Cardinal Campeggio attempted to sway the queen but she would not listen. Wolsey warned her to yield to the Kings displeasure she snapped at him saying:

Of this trouble, I thank only you, my lord of York! Of malice you have kindled this fire, especially for the great grudge you bear to my nephew the Emperor, because he would not gratify your ambition by making you Pope by force!

Wolsey then went on to excuse himself. He stated that it had been sore against his will that ever the marriage should be in question and he promised, as legate for the Pope to be impartial. Katherine did not believe him as she knew Wolsey to be the closest adviser to the King.

On the 26th of October 1528, by her request, Campeggio heard Katherines confession. She declared, upon the salvation of her soul, that she had never been carnally known by Prince Arthur. Campeggio believed she was speaking the truth but continued to push for her to go to a nunnery.

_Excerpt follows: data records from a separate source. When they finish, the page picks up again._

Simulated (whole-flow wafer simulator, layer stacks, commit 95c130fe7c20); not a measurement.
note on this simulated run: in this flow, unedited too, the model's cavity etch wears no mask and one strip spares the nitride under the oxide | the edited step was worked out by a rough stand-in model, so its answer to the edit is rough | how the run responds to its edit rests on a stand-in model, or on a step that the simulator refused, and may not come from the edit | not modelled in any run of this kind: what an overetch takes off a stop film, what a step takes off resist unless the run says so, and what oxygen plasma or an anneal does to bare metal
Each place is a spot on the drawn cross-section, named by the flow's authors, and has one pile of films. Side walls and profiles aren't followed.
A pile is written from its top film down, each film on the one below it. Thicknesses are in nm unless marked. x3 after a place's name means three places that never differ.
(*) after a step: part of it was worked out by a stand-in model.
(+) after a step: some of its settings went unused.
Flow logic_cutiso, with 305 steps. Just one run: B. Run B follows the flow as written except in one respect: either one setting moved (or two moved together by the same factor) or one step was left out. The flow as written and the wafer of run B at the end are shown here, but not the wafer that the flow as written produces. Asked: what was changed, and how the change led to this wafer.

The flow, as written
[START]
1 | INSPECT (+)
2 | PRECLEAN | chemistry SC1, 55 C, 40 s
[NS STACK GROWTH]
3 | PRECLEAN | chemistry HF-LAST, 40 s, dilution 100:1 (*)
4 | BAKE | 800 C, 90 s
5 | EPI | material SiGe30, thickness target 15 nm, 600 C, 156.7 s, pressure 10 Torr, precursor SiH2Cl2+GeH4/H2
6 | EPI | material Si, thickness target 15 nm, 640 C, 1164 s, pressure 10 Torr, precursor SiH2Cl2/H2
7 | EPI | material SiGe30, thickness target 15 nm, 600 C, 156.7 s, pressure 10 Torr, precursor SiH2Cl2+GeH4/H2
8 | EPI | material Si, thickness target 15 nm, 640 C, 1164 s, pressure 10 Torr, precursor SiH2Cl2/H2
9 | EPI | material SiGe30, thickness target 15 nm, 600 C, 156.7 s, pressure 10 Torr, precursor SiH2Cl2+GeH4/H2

In 1531, Katherine was still declaring herself Henrys true wife. Henry was attempting to force Katherine to sign his Act of Supremacy. She refused, stating that the Pope was the only true sovereign and vicar of God She went on to say:

I love and have loved my lord the King as much as any woman can love a man, but I would not have borne him company as his wife for one moment against the voice of my conscience. I am his true wife.

Around 1532, when Henry VIII requested Katherine of Aragon return her jewels to the crown she fell ill soon after. To be quite honest, Katherine was already ill. She had made a request to see her good friend the Imperial Ambassador, Eustace Chapuys. Chapuys, wanting to following court rules, requested permission from the King to see Katherine of Aragon at Kimbolton. The chronicler reported Henry VIII saying, Yes, Ambassador, you have my permission; I will send you word when you can go. Henry did not send word. Chapuys requested leave many times and yet received no word from the King. Eventually Chapuys sent word to the King that he was leaving he was tired of waiting. If, while on the road, he received word from the King of England he would surely obey it.



Lady Mary

After the marriage of Henry VIII and Anne Boleyn and a year after the birth of Princess Elizabeth, King Henry had demanded that Mary take the oath to the Act of Succession, which meant that her parents were never married and she was illegitimate. Mary had refused his request and was understandably fearful of someone trying to harm her because of it. Henrys retribution was to not allow the person most important to her, her mother. In addition, he dismissed her household, and placed her in the care of Lady Anne Shelton, who was the aunt of her enemy, Anne Boleyn.

The mother and daughter team did not make things easy for Anne and Henry. They fought tooth and nail to keep what was rightfully theirs.

Not only did Mary stand up to her father but also her brother when he was King of England.

Mary was a staunch Catholic and voiced her distaste for the governments religious policies. Because of her fearlessness she became a figurehead for the conservatives.

Mary and her household continued to hear mass, secretly and unapologetically. To Mary, the mass and all the traditional Catholic rites represented the true faith. She also believed that her brother, King Edward was being led astray by his council.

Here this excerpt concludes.